US top 1% income expanded double than the 99% widening the gap
According to the updated analysis of tax data by the economics professor at the University of California, Berkeley Emmanuel Saez suggests that income for the rich 1% climbed twice as fast as it did for the remaining 99% of households. Average income for the top 1% of households grew at 7.7% to $1.36 million.
He continued to add that even though family incomes for the bottom 99% “have finally started recovering in earnest from the losses of the Great Recession, nevertheless, income inequality remains extremely high.”
Factoring in inflating, the average income rose by 3.9% 2015, to $48,768 marking the robust annual gain in almost two decades. Saez said, “It is indeed the best growth year for the bottom 90% and bottom 99% since the late 1990s.” “At the same time, top incomes grow even faster, leading to a further widening of inequality, which continues an alarming trend.”
When the Great recession ended, the top 1% captured 52% of total real income growth. Households in the top 1% still occupy a bigger space in the earning’s chart. Expressed in terms of digits, researchers explained the 1% as households earning over $443,000 in 2015.
Calculations by Scott Winship at the Manhattan Institute confirms that the non-elderly households saw a 14% spike in pre-tax, pre-transfer incomes between 1979 and 2010, while incomes of the elderly-headed households declined by 18%. Various other studies have compiled data on declining number of middle-class Americans also defined as rising inequality in wealth (as opposed to income).
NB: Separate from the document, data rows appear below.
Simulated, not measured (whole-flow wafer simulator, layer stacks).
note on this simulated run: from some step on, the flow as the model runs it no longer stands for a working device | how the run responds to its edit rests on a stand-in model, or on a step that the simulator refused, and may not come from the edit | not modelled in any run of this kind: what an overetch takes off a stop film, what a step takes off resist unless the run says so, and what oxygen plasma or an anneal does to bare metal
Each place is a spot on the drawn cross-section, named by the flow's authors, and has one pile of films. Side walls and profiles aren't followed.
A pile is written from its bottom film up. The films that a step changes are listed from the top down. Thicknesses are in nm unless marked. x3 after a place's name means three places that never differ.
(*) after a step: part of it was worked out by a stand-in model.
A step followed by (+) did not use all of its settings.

The International Monetary Fund (IMF) and Organization for Economic Cooperation and Development (OECD) try to link rising inequality and declining economic growth. In a recent report by the IMF on consumption, it noted consumption would have been 3.5% higher between 1998 and 2013 if it were not for rising inequality.
The 2016 presidential election candidates promise to tackle the issue of declining middle-class that has displeased majority of voters. Donald Trump has vowed to return wealth by slashing trade deals and using tariffs to return manufacturing jobs from overseas. Hillary Clinton on the other hand backs a debt-free college option, and higher minimum wages to aid the middle class. Fueling the debate has partly been due to the researches conducted over the years by Saez and his partner Thomas Piketty.
The reports are famed for the fact that unlike government surveys, they are able to capture unique segments such as the ultra-rich Americans who play professional sports, manage global corporations, trade successfully in the financial markets, etc.